Time to kick cranky to the curb

I might be cranky. Wait here while I check.
I won’t be a minute. Pick up a magazine or pour yourself a coffee or cut the grass. Not my grass; I have retired from having a lawn.
Okay, I’m back. I’ve run a few tests and the results were somewhat conclusive: I am indeed cranky. So, at least we know what we are dealing with.
I didn’t see it coming. I left the door ajar last evening while I carried in a shelf I have been working on and aside of the 30 million mosquitoes that scurried in behind me, I suspect a dose of cranky crept in and hid under my bed.
It may have wrestled with me in the night because I had less than a stellar sleep and then when I swung my legs out of bed this morning, cranky leapt from under my bed and grabbed hold of my ankles and inched it way up my spine to occupy my brain, like a cranky sit-in.
At least that is what I have presumed happened. There is really no other logical explanation.
I have brushed my teeth and hair. I have shaken my head vigorously and I can’t dislodge cranky. It’s here with the rain and the damp and the bugs.
I started out making what was supposed to be a lovely batch of banana-walnut muffins for a dear friend who is learning to dance with grief and loss, a dance we are never quite prepared for.
In my not-paying-attention mode I forgot to include the sugar in my dry ingredients and as a result the muffins lack a certain acceptable flavor when one is delivering them to provide cheer and comfort.
I can slather them in blackberry jelly for my own use, but . . . I am not exactly sure which came first though, lack of sugar or cranky, because I would like to blame cranky for the missing sweetener instead of myself, but that may not be a fair charge.
Whatever the reason, I am cranky and I’m not a fan of cranky. It interferes with my motion and productivity.
It is hard to shake off a cranky when it is raining.
It’s not impossible, but more of a challenge when the sky is heavy and dark and when the rain is relentless.
It’s hard to imagine forest fires anywhere when it is so very soggy here.
Cranky is like an acquaintance who pushes into your house when the door is opened under the guise of friendship, wanting to complain about everything and whose posture blocks out the sunshine and takes more of their share of the oxygen in the room.
Cranky is invisible and hard to pin down, but I think the solution is to call it by name and motion to it to come close.
Start up a conversation with cranky. “Come here often?” is said to be a good ice-breaker, though I have never thought of a suitable response to said query.

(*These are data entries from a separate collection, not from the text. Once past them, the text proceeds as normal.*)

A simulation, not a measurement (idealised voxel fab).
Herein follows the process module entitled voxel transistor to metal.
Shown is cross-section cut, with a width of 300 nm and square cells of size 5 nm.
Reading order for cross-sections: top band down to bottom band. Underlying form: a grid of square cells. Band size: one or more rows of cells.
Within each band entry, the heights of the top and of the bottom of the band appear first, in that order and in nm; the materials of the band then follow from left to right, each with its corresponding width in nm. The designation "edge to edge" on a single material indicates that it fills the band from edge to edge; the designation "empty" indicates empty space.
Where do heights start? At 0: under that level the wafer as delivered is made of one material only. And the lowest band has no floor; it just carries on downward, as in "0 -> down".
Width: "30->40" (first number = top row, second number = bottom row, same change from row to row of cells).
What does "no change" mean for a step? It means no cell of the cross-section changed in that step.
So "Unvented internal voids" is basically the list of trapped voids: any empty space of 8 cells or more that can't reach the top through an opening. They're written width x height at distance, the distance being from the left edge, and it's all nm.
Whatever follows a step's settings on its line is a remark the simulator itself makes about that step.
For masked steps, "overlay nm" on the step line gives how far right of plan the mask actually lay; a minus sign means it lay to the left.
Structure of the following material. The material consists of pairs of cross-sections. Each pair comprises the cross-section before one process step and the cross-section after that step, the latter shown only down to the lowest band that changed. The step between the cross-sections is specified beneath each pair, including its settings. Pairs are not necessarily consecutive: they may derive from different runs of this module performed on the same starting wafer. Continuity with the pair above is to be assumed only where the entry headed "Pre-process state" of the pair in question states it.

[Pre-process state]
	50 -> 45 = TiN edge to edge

Invite cranky into a slow dance that gathers tempo and then while spinning cranky around, open the door and fling it outside, thanking it with robust sarcastic insincerity for dropping by, while confirming you are much too busy today for the likes of it.
Au revoir, Cranky. Namaste. Adios. Auf wiedersehen. Arrivederci. Nakemiin, which I can’t even begin to pronounce but it is Finnish and I have an obligation to my dear Finlander friend.
I shall use any and all other translations of goodbye that I can think of and now I shall get on with my day.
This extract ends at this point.